In my opinion

Daniel Shoer Roth: Dade’s dirty little secret: what everyone knows and no one says

 

dshoer@MiamiHerald.com

The discord among social, racial, ethnic and national groups in Miami-Dade is often palpable, though we like to sweep the dust under the rug opting instead to believe that we are a cohesive and harmonious community where people feel welcomed, accepted and comforted. Yet the often-touted warm reception is often a hypocritical smile with fleshy, silicone lips.

It’s true that moments of crisis bring out the best in everyone. Miami proffers a friendly and supporting hand. Aid is abundant; donations are never scarce. The army of volunteers is always there, awaiting directions. Yet this glowing veneer has no particular link to the city’s social fabric, but rather to the essential humanity of its residents.

Unity, strength and faith sweeten our hearts. Such social civic conscience in our community is unquestionable, faultless.

That said, in spontaneous conversations I hear on the street and on the radio, in looks that convey a thousand words, on Internet forums and other venues, it is evident that a certain degree of racism, disdain directed to certain nationalities and ill-will toward some groups does prevail.

I suppose that it is politically incorrect to write about discrimination, confrontation and resentment among communities, mainly because these concepts are loaded with stereotypes, myths and false beliefs capable of dynamiting any bridge that may have been carefully built. But we cannot substitute aspiration for the current obvious reality.

One of the most verbalized quarrels in Miami is between Cubans and non-Cuban Latin Americans, which is quite disturbing to me because we are all Hispanic children of the Americas, and as immigrants we share very similar experiences.

The term “Indian” is frequently used pejoratively by Cubans and other Hispanics to single out darker-skinned people who come from Latin American countries where their indigenous cultures were not decimated by the conquistadors and therefore led to a larger ethnic blend.

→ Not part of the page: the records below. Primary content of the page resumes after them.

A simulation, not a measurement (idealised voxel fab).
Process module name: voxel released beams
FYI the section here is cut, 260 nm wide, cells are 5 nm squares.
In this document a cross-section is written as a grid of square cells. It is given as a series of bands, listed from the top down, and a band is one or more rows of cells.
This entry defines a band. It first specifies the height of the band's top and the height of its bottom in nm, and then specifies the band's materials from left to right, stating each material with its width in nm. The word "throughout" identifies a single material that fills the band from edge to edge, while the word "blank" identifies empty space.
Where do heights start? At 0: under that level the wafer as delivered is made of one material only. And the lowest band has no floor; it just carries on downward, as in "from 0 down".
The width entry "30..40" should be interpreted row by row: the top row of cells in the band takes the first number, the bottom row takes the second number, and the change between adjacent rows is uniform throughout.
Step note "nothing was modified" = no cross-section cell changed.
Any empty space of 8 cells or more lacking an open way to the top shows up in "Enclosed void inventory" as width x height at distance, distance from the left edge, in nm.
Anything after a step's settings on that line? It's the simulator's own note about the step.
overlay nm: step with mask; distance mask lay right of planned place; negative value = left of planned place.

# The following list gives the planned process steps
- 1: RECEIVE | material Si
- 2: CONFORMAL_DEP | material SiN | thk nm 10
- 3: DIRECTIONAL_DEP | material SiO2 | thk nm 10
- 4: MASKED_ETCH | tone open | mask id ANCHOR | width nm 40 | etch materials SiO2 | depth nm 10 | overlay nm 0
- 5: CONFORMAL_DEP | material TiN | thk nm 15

Among segments of Latin Americans, you often hear, “He’s a Cuban,” with a tone that expresses a negative connotation. As a result of this frequent occurrence, a dark-skinned Cuban woman who works in maintenance after arriving in Miami four years ago told me that sometimes she prefers to identify herself as Dominican. I owe her the topic of this column.

Black and mixed-race Cubans are not only discriminated against in Cuba but on our own turf as well, just like other Latin Americans of African descent. Last week, a listener of a Hispanic radio station referred offensively to Santería as a primitive sect, when it actually is a religion that resulted from the syncretism of Catholic beliefs with traditional Yoruba culture.

A professional white Cuban woman in her late 30s who worked in cultural and academic media and foreign affairs in Spain for about two decades and recently moved to Miami, told me she has never before faced the situation she describes as “general hostility” in the city, including instances “in which hostility is perceived among Cubans.” Among the black population, Haitian immigrants and refugees often feel discriminated by African Americans. A Haitian-American teenager who sold ice cream at a Miami Beach shop told me that in public schools, Haitian students or students of Haitian descent are bullied by black classmates because of their national origin.

Racial and ethnic tensions between blacks and Hispanics that go back decades also are still strong. Anglos, too, also have exhibited their share of racism. Some are still upset over the “Hispanization” of Miami , as well as by their perception of low interest among some immigrants who are unwilling or unable to learn English. Some monolingual English speakers are incensed at the idea that they need to learn Spanish to succeed economically in their own country.

There are also native born white people who wish to blame Cubans for all the wrongs in local governments and for creating “a banana republic,” despite the fact that political corruption and lack of ethics in Miami-Dade were rampant long before the arrival of Cuban exiles, who have been a key factor in the development and progress of our metropolis.

Nearly all of us have prejudices. It’s inevitable. They are instilled in us during our childhood and are cultivated by the society in which we live. Miami is not different. The confluence of diverse cultures, ethnicities, nationalities and races intensifies frictions. This plurality, however, is also our biggest treasure.

We are actually doing very well at setting a model that fits our changing national demographics. But we still have a lot of work ahead with tolerance. Recognizing that we fall short is a necessary step toward achieving racial harmony.